In a day in age where constant innovation and continuous improvement are a must to stay at the forefront of competition, automation in just about every sector is more prominent than ever. Automation is the core of Machine Learning (ML), which is ultimately a subset of Artificial Intelligence (AI). We are slowly but surely heading towards a world that leverages AI in just about every aspect of our lives. 

With this progressive dynamic in mind, we thought a focus on automation and some of the domains that aim to monitor, control and improve the production and delivery of products and services we consume on a daily basis would be worthy of exploring. Over the next three months, we will be featuring a series in which we key in on various industries and their respective implementations of ML and AI and how these platforms enhance efficiencies. 

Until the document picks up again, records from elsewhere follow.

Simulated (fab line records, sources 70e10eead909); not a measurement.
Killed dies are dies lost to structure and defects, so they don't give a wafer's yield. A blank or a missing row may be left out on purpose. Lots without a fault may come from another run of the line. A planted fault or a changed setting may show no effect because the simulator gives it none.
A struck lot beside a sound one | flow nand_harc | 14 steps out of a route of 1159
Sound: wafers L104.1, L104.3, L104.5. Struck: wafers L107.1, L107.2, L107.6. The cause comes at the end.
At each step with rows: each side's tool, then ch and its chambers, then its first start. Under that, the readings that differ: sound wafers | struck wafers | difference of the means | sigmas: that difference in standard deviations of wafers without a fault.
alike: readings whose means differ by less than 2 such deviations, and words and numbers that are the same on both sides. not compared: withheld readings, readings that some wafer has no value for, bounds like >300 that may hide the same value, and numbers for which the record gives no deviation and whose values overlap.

This month, we are taking a deeper dive into manufacturing processes, an industry who has been an early adopter of AI with the adoption of Manufacturing Execution System (MES) solutions.

Specifically, we will be taking a look at manufacturing metrics of production processes and output via an Information Technology (IT) foundation. 

Creating Value in Manufacturing with an IT Solution

By: Matt Holka

A Manufacturing Execution System (MES) is generally understood as an Information Technology (IT) solution used to monitor and control complex manufacturing processes and the data associated with them. While various industries might implement MES solutions for different reasons, the system’s benefits usually boil down to allowing an organization to have greater control of their manufacturing process and improving production output. With an MES platform that is fully integrated into factory floor equipment, an organization is able to gather critical production metrics in real time and make informed decisions efficiently. These metrics include but are not limited to; equipment uptime, machine & operator rate, work station yield, active schedule enforcement and part specific traceability. By leveraging the vast amount of information that is generated, an organization has the ability to reduce time spent manually generating reports and paperwork, increase inventory accuracy, improve schedule and shipment attainment, and increase customer satisfaction.

There is an adage that says, “What gets measured, gets managed” and this is never clearer than in a manufacturing plant. Daily production meetings and report outs are filled with various numbers and metrics that are being tracked, measured and micromanaged throughout the facility, sometimes as often as in 15-minute intervals. We can consolidate a majority of these metrics into a couple Key Performance Indicators (KPIs) that directly impact overall business performance: Overall Equipment Effectiveness (OEE) and Throughput Yield. 

Overall Equipment Effectiveness (OEE) is a convenient way to compare specific equipment or complete production lines against one another since it takes into consideration multiple metrics that are likely already being measured and combines them into a single and easily understood “score”. The simplest definition of OEE is what percent of time is being used productively in a specific area. A value of 100% OEE would imply that a machine is running at maximum speed for the entire shift and only making good parts. All three metrics that are used to calculate OOE are easily tracked by use of an integrated MES, they are; Equipment Availability, Performance, and Quality.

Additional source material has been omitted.